When Hanford Republican Andy Vidak was elected last month in a heavily Democratic Central Valley state Senate district, it was good news for Republicans but even better news for Californians in general.
For California, and especially for the state’s Democratic legislators, it was a much-needed reminder that partisanship isn’t always destiny when it comes to elections. Regardless of the registration numbers, you’ve still got to run – and win – the race.
The fact that the vote moved the Democrats a bit closer to losing their much-vaunted supermajority in the Legislature is just an added lagniappe.
Vidak’s win didn’t come out of the blue. He lost a tight congressional race to Fresno-area Democrat Jim Costa in 2010, and almost won the 16th District state Senate seat outright in the primary when he fell just short of collecting 50 percent of the vote.
For California Republicans, desperate for any good news, the 52 percent to 48 percent victory over Kern County Supervisor Leticia Perez was a sign that the GOP is back and that the Democrats’ message was being rejected in the state’s heartland.
Maybe so, although the fact that it was a low turnout special election in a district centered around Vidak’s home county likely had something to do with it.
That did not stop GOP blogger Jon Fleischman from crowing on these electronic pages earlier this week that the vote gave Republicans a chance to show that they are not a party “fading to irrelevance, but one that is on the verge of turning the tide.”
And how will they accomplish this? By uniting to block any Democratic proposal that requires a two-thirds vote, seemingly without worrying whether it’s good for the state or not.
Missing the point, Jon.
The main reason a Democratic supermajority is a bad thing isn’t because it’s Democratic, but because it’s a supermajority. No political party has a monopoly on good ideas and legislation is almost always better when it’s tested in the fire of heated discussion and debate that means something.
Sure, the Democratic Party is no monolith and there’s a yawning political chasm between San Francisco’s Mark Leno and Orange County’s Lou Correa in the state Senate.
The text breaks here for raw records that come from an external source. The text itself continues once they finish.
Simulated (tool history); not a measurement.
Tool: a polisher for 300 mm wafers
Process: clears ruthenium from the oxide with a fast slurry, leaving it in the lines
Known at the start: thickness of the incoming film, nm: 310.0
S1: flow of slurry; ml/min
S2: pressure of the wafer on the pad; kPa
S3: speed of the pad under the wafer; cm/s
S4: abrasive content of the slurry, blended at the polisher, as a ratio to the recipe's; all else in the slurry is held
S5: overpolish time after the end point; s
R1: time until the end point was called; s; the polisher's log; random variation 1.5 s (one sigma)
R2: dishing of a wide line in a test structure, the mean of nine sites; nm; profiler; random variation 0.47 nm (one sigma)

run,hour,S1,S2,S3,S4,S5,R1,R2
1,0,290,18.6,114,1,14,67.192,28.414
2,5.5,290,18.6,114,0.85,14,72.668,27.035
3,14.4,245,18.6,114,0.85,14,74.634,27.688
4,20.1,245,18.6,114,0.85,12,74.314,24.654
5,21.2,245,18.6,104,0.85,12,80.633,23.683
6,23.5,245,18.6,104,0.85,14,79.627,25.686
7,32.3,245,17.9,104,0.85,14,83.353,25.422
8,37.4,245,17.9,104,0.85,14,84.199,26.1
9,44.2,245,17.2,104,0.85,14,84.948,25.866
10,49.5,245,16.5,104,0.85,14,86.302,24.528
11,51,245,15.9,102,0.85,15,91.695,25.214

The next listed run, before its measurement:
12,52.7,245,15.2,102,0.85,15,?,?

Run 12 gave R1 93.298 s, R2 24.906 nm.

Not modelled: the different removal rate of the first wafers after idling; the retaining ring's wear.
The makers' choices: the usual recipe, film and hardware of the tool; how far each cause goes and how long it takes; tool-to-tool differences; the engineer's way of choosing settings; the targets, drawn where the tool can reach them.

But the whole point of a supermajority is that it’s there if and when you need it. All the important policy discussions can take place with your friends and fellow party members, without the annoyance of having to worry about the concerns of those pesky folks on the other side of the aisle.
For a politician, it’s a fun way to govern and plenty of Democratic firebrands have urged legislators to make use of their recently won power to steamroll the remaining Republicans and push through measures that wouldn’t otherwise have a chance of becoming law.
Which is just one reason why Gov. Jerry Brown, who’s trying to keep his fellow Democrats on a strict budget – his budget — is the GOP’s new BFF.
But just because you can do something doesn’t mean you should do something and Democrats should be leery about turning the Legislature into a party-line paradise.
That works both ways. If Democrats are going to pay attention to the interests and ideas of GOP legislators, something that hasn’t happened much in the past few years, Republicans have to be something other than the knee-jerk party of no.
A few weeks ago, House Minority Leader Nancy Pelosi was asked about a student loan package that was being pushed by the GOP leadership after coming back from conference committee with the Senate.
The bill “is the best we can do at this time,” she said. “It isn’t the bill we would have written, but it is a bill that can pass and will have Democrats for and against.”
A measure that’s “the best we can do at this time?” And one that “will have Democrats for and against?”
That’s what comes from legislating, something that can get lost in the Democrats search for a permanent supermajority in Sacramento.
John Wildermuth is a longtime writer on California politics.